By Joeff Williams
Several months ago a human resource memo was leaked by Yahoo stating their decision to end most forms of telecommuting. This was a controversial decision at a time when many companies are embracing more flexible work environments. I do not intend to comment on the merits or pitfalls of this decision, but I was reminded of the advantages face-to-face contact with fellow colleagues can have on creativity and fostering change in a positive way.
In a recent article by Doug Guthrie titled, “Marissa Mayer: Choosing Corporate Culture over Worker Independence” on the Forbes website on March 8, 2013, the author comments that, “While employees may prefer being home, these high-tech innovators are trying to create a home-like environment in the workplace to build team spirit and to make room for the synergy that comes with camaraderie and brainstorming. It is not an illegitimate aim to create such a company culture.”

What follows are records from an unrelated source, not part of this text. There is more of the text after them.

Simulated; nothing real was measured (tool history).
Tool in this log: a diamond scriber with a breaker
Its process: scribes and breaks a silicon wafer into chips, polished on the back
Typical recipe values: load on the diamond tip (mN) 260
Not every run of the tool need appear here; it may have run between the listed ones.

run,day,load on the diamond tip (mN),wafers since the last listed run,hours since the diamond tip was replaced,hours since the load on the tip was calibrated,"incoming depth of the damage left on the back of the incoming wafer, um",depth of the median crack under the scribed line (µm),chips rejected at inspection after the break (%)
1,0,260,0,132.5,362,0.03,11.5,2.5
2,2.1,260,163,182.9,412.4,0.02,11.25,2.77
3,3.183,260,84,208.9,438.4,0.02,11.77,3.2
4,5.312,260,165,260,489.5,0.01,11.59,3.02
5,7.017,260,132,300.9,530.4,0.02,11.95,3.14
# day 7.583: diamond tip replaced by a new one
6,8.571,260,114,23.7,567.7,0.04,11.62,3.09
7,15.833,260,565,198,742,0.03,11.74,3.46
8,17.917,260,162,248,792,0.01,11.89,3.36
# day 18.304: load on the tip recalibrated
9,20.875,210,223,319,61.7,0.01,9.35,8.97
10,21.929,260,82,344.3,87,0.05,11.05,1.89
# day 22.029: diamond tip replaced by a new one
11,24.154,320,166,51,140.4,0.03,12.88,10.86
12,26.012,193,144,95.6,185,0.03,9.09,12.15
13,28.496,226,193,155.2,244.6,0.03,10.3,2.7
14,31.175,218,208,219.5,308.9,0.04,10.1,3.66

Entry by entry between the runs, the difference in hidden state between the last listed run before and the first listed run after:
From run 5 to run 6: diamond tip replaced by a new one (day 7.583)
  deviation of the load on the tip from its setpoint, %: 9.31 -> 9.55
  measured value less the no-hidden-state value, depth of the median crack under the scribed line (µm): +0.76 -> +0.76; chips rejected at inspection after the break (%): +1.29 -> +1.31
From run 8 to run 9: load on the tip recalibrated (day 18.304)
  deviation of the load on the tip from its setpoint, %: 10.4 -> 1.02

Nick Ortner, vice-chair of the Entrepreneurial Actuaries Section (EAS) and I just finished a one-day council chairs meeting where we were able to network with other sections and hear their endeavors while learning about new challenges within our profession that are arising and may impact our section. Nowadays we all lead very busy lives. Demands of work and family challenge us to balance our time. As I looked around the room and listened to the presentations of the 19 sections, I noticed the high percentage of attendance by the section leaders and how passionate and committed each section was to delivering valuable content to its membership.
The following is a summary of those discussions along with a highlight of the EAS two-minute presentation.
The EAS has a small percentage of international members. At first I wondered how our section could relate to the International topic. The longer the discussion went along I realized that there could be a possible opportunity to at least begin dialogues with other international organizations in established actuarial communities such as Canada, the United Kingdom, and other European countries. The initial efforts may need to be centered around just having open conversations of what an entrepreneur may mean in these markets and how we can reach those members.
Enhanced Membership Value
The SOA challenged us to brainstorm about ways we can attract new members, especially those new to the profession, while maintaining the value we bring to our existing membership. There was good discussion about whether we should consider Facebook and other emerging social media as additional means of communication. Another suggestion centered around developing mentoring opportunities at SOA meetings and inviting students and young actuaries to participate in section councils as friends. The statistics show that section membership may not adequately represent the range of ages in the overall population, which challenges us to think of creative ways to connect with those we may not be reaching, such as the younger population. How can we convince them of the value our section can bring to their career? Is being an entrepreneur a viable career path for younger actuaries?
The EAS faces the challenge of a membership that consists of a variety of disciplines and backgrounds. Our membership is not as focused on a particular topic or knowledge base, but instead is looking for insights, networking and education opportunities focused on how they can enhance their entrepreneurial careers. Our membership may actually share identity with many other sections. So how does the EAS distinguish itself? We also shared that we want to challenge everyone to consider themselves as entrepreneurs and show how our section can enrich their careers even if they are not sole practitioners. We should be working to change “entrepreneur” from being used as a noun and focus on using it as an adjective. I want to thank Nick Ortner for his insights into helping with the presentation.
The uniqueness of our membership and the challenges of today’s financial situations with many entrepreneurs makes attending face-to-face meetings difficult. The various actuarial professional organizations have embraced online virtual meetings as a way to provide content. I attend these on a regular basis. They are a great way to keep up on current topics while meeting our continuing education requirements. But this past leadership meeting reminded me of the value of personal interaction with fellow colleagues. Here is a recent list I saw that reminds us of the values of face-to-face meetings:
- Body language is an important form of communication,
- They ensure the participants are engaged,
- Misunderstandings are avoided,
- Participation is enhanced, and
- Can be more efficient.
I encourage our members to look for opportunities to get involved with our section. We have plenty of opportunities for writing articles, presenting at SOA sessions, helping with networking events and even being a member of the EAS council. This is a great way to network with fellow entrepreneurs and be an active part of improving the content we provide our members. I would also appreciate any comments or suggestions for ways we can enhance our international outreach as well as improve our membership value.
We have some great sessions planned at the SOA meetings this year, so I look forward to hopefully meeting each of you at one of these events this year.
Please visit our webpage for ongoing activities and information.
Joeff Williams, FSA, MAAA, is a consulting actuary with Actuarial Management Resources, Inc. in Winston-Salem, N.C. and current chair of the Entrepreneurial Actuaries Section. He may be reached at firstname.lastname@example.org.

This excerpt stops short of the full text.